Some pensions investors are unwittingly paying huge charges and commissions on pension plans sold prior to the introduction of disclosure rules in 2001, according to a leading discount broker.
The effect of the charges plus the failure to meet overly optimistic growth rate projections on old policies is a scandal in waiting, believes Michael Kiernan, who operates the MyAdviser website.
Mr Kiernan said that people who bought personal or executive pensions before 2001 should ask their broker if they could save money on fees and commissions by switching to a newer model of pension plan with lower charges.
Hundreds of thousands of pensions plans sold before that date charged policyholders an initial commission of 50 per cent on the money they invested in the first year, with ongoing annual fees and commissions further eating into the value of the fund.
Executive and company pensions are still sold without disclosure of charges and commissions, he said.
"There is little or no effort to explain the charges on these old plans and the ongoing commission that is paid out."
A "sting in the tail" for pre-disclosure, high-cost pension plans is that people trying to top up the value of their contributions in order to improve their pension benefits are being hit again for a 50 per cent commission charge.
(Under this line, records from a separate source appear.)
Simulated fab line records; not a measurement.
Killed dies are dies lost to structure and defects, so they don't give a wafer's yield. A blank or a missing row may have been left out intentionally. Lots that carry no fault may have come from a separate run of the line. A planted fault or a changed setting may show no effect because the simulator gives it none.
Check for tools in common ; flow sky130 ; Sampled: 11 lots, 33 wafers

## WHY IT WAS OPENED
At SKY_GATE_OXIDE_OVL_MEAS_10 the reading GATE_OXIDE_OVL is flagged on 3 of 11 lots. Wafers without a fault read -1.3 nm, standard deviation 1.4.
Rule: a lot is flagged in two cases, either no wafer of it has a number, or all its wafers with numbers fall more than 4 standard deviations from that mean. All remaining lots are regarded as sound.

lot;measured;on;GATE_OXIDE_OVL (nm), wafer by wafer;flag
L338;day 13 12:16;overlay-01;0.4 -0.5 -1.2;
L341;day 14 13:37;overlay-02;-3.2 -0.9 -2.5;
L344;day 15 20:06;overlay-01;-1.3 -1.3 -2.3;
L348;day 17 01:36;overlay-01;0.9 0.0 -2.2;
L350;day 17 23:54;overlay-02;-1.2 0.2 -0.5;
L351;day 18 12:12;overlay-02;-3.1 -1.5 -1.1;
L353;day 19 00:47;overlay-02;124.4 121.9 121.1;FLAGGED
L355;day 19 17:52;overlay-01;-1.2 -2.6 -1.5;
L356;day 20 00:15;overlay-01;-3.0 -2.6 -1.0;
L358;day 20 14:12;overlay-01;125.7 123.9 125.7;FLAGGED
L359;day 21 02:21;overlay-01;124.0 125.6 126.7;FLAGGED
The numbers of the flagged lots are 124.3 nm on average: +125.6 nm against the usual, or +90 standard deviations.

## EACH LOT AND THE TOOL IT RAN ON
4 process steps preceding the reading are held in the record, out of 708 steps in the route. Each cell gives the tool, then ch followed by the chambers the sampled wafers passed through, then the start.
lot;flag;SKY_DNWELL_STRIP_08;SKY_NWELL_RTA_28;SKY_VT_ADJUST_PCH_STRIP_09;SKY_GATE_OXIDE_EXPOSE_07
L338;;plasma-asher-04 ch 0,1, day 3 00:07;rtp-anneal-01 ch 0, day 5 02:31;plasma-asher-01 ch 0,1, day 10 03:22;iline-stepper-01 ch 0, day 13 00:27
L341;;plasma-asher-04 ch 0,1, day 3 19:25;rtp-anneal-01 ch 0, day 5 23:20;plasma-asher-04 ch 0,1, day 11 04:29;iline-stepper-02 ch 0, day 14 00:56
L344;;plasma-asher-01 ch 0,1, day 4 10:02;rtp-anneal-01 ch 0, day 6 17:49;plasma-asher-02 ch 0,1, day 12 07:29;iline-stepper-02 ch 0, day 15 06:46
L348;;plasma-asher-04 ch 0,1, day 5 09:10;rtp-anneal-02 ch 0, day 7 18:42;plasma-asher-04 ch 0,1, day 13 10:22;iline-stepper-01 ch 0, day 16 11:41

Most of the plans were designed to disguise the impact of the charges, Mr Kiernan added.
"Things called initial units and nominal values gave the impression that you had a fund in the early years, but the reality is that the transfer value shows the true underlying value of your fund and it is always much lower," he said.
"Initial units are no longer used due to their lack of transparency, but nothing has been done for all the existing plans that have them."
Some policyholders take nine or 10 years to break even on their pension contributions because of the high fees and commissions they pay, according to Mr Kiernan.
The high percentage commissions may not be noticeable if the fund growth over the period is also high. On underwater pension funds, the losses are often blamed solely on volatile equity markets when excessive charges have also taken their toll, he added.
Little effort has been made by pensions providers to explain that there are lower-cost alternatives on the market today, he said.
"There is no incentive for the sales rep or the agent or the broker to say to the person that there's much better pensions out there now because, if they do that, they will get paid less."
"Oprhan clients", whose brokers or sales agents have retired or left the business since they sold them their pension, are continuing to pay commissions directly to the insurance firm.
People who are close to retirement will be less likely to make savings if they switch and may even be better off staying put, as many of the old-style policies had maturity bonuses of about 5 per cent.
"If you have only three or four years to go, you won't switch because you would lose the bonus. But if you have any kind of term left to go - 10 years plus - I would be surprised if you couldn't do better," said Mr Kiernan.
A policyholder aged 35 who contributes €350 per month is on target to achieve a fund of €403,623 by the age of 65 if they buy a personal pension at a full commission rate of an initial 50 per cent and 4 per cent renewal commission.
However, Mr Kiernan said such a policyholder could cut out unnecessary costs to the tune of €16,784 if they opted for a personal pension sold with discounted commission rates of 3 per cent upfront and 3 per cent renewal, leading to a higher fund value of €420,407.
A standard Personal Retirement Savings Account (PRSA), which has straightforward charges of 5 per cent on contributions and a 1 per cent annual management charge, would generate a fund of €403,965, according to Mr Kiernan, while a PRSA sold on a discounted basis could lead to a fund of €416,722.
All of the above fund values are based on expected annual fund growth of 6 per cent per annum. But this rate of investment growth is not guaranteed and older policies were sold with even higher growth assumptions of 8-12 per cent.
Policyholders often don't realise that these old growth rate projections are not being met.
"Say you see your fund is worth €50,000 after 15 years or 30 years. People are asking, is that good or bad? Up or down? They don't know."